The United States Supreme Court on Friday rejected the Trump administration’s attempt to block a trial over its environmental agenda. The constitutional climate lawsuit being brought by 21 young activists between the ages of 11 and 22 is a go for trial, provided there isn’t any further interference.
On Friday, seven of the justices—save Justices Clarence Thomas and Neil Gorsuch—found there was no basis for granting the administration’s bid for a stay. Reuters reported Friday that the trial was set to start on October 29 in Eugene, Oregon but was postponed by the judge.
“The youth of our nation won an important decision today from the Supreme Court that shows even the most powerful government in the world must follow the rules and process of litigation in our democracy,” Julia Olson, co-counsel for the youth plaintiffs, said in a statement. Olson is also the executive director and chief legal counsel of Our Children’s Trust, the nonprofit that’s supporting the lawsuit.
The suit was originally filed in 2015 in a federal court in Eugene against the Obama administration but is now facing off with the current administration. It argues that the government, through its national energy system and its effects on the environment, is depriving the plaintiffs of their constitutional rights to life, liberty, and property.
Kelsey Juliana, a 22-year-old plaintiff from Eugene, thanked supporters in a statement on Friday while also calling out “exhausting” petitions for stay and dismissal.

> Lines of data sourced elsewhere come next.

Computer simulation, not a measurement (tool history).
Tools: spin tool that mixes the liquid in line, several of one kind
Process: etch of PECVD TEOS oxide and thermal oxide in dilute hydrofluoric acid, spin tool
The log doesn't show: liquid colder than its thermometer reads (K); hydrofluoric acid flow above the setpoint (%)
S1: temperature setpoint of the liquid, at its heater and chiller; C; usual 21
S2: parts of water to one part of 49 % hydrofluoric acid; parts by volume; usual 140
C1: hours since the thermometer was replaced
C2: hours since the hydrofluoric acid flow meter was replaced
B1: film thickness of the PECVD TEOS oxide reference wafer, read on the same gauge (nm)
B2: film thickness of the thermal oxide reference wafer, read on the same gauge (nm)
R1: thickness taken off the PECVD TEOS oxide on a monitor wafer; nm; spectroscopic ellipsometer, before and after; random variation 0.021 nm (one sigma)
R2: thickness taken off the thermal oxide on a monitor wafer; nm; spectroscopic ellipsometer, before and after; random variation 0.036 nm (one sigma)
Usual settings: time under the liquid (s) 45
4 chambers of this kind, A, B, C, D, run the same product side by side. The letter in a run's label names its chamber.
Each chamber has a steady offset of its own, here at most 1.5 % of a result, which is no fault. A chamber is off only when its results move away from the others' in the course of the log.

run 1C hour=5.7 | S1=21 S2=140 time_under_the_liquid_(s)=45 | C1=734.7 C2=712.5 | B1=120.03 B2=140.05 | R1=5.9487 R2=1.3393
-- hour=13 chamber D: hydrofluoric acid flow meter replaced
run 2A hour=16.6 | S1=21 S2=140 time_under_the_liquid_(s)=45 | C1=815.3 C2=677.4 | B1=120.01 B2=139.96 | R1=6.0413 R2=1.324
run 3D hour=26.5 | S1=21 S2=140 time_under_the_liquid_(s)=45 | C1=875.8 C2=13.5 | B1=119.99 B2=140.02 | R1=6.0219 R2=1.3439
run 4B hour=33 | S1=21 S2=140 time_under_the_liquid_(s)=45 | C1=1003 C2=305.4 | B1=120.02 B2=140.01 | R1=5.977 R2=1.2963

“I want to trust that we are truly on track for trial without having further delays, but these defendants are treating this case, our democracy, and the security of mine and future generations like it’s a game,” she said. “To everyone who has invested in this case, to those who’ve followed along our journey for the past three years and counting: stay with us, in hope and in the pursuit of justice.”
The plaintiffs have already filed a request in the District Court to move forward with a trial. The Trump administration may still be able to challenge the suit in the San Francisco-based 9th U.S. Circuit Court of Appeals, according to Reuters, but a trial will move forward if neither the high court nor 9th Circuit steps in.